Next 15 Merges Bite With Text100 Across Asia-Pacific

Bite, still recovering from management turmoil in the US, will see its Asia-Pacific business passed to sister tech firm Text 100.

Aarti Shah

LONDON — Bite, still recovering from management turmoil in the US, will see its Asia-Pacific business passed to sister tech firm Text100, Next 15 CEO Tim Dyson announced today as part of a trading update.

The combined entity will be a 300-person, $21 million operation across Asia-Pac, making up about 13% of Next 15’s overall revenues.

“Where we need to focus our efforts is strengthening our business in mainland Europe and Asia-Pacific,” Dyson told the Holmes Report. “Having two businesses in Asia-Pac meant it would take a lot longer to make the right investments to do that. So we’ve made the decision to integrate Bite under Text100.”

The move frees Bite from having to compete on a global basis while the firm looks to stabilize after several years of tumult. Bite will now concentrate on refining its digital chops — in particular around insight, content and marketing technology — rather than on achieving geographic scale. 

The consolidation merges Bite’s eight offices across Asia-Pac — located in  Bangalore, Beijing, Hong Kong, Mumbai, New Delhi, Shanghai, Singapore and Sydney — under Text100, making the latter Next 15’s sole brand in the region. Text100 already maintains parallel operations in all of these markets, along with additional offices in Kuala Lumpur and Chennai.

The move does not impact Bite’s operations in the US and UK. In continental Europe, however, Bite France will continue to report into Bite UK, meanwhile its Swedish operation will move under Text100. Bite is currently “in discussion” with its troubled German office on next steps.

During the six-month integration, Bite EVP Paul Mottram and Text’s regional director Anne Costello will co-lead with plans to ultimately consolidate the new entity under one regional head reporting to Text100 CEO Aedhmar Hynes. She expects, however, to retain more client-facing senior talent as part of the merger. 

“We have managing consultants and senior consultants that run on parallel career paths,” Hynes said. “It allows us to ensure our most senior people don’t get wrapped up in a P&L.”

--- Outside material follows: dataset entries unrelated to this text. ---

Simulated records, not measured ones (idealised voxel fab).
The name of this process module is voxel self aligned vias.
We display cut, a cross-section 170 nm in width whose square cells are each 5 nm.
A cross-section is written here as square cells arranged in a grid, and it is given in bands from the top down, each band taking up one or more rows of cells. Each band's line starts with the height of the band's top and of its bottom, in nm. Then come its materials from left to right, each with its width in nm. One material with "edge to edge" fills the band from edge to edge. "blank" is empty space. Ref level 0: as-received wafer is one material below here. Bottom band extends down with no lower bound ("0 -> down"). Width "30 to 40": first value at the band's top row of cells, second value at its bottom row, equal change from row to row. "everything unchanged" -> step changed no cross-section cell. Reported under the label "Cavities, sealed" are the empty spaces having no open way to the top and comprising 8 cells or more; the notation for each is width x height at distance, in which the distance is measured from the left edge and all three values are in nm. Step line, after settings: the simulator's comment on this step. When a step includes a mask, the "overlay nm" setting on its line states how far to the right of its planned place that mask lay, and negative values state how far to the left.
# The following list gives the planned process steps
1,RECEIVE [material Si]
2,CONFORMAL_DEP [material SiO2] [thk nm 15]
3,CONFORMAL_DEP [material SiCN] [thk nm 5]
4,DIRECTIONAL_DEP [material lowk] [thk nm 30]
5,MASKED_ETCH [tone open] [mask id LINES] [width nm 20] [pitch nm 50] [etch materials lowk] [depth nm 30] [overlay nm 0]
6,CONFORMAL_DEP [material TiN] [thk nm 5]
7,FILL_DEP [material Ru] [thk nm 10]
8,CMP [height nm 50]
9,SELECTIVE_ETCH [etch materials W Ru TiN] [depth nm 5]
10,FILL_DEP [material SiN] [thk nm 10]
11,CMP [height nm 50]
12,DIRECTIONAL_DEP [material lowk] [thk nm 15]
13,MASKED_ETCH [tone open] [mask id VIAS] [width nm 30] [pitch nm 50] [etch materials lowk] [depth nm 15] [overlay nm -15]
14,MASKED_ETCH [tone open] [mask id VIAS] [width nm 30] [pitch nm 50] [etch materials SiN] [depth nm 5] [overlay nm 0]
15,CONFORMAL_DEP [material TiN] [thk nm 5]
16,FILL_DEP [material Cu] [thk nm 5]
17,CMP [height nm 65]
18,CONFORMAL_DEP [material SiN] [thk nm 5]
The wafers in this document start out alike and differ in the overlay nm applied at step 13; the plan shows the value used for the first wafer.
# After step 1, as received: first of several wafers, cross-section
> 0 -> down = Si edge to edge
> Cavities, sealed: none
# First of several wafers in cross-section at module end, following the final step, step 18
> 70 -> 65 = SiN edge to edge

Meanwhile, Bite’s Asia-Pac president David Ketchum stepped down on July 31 following his earnout from the Upstream acquisition. Whether he remains with Next 15 is yet to be finalized, Dyson said. 

“We don’t see this as a move to make radical cost savings,” Dyson noted, adding the integration will result in backend efficiencies via shared administrative resources. He did not provide specific numbers on potential headcount reductions.

Before the merger, about 30% of Text100’s overall revenue — about $15 million — came from Asia-Pac via clients that include Blackberry, Cisco, IBM, Lenovo and VMware. Meanwhile, Bite entered the market through its acquisition of Upstream in 2009. Asia-Pac was once considered to be one of Bite’s more robust markets. At the time of the merger, it was taking in about $6 million with 80 people across the region.  

The primary client conflict would have been former Bite client HTC, but Dyson said “there is now very little overlap” among conflicting clients across the two firms. As part of the merger, Text100 will continue to look to expand beyond the tech sector.

“There are expected to be some one-off costs associated with this decision but it should result in a stronger, more profitable set of operations in these markets,” Dyson said in the trading statement. “The company will be in a position to report in more detail on the impact for the group at its next report to shareholders in October.”

Also as part of the trading report, Dyson also reported for the first time in the Next 15 history, management expects revenues for the 12 months to July 2014 to have exceeded £100m, primarily driven by strong US growth and improvements in the UK.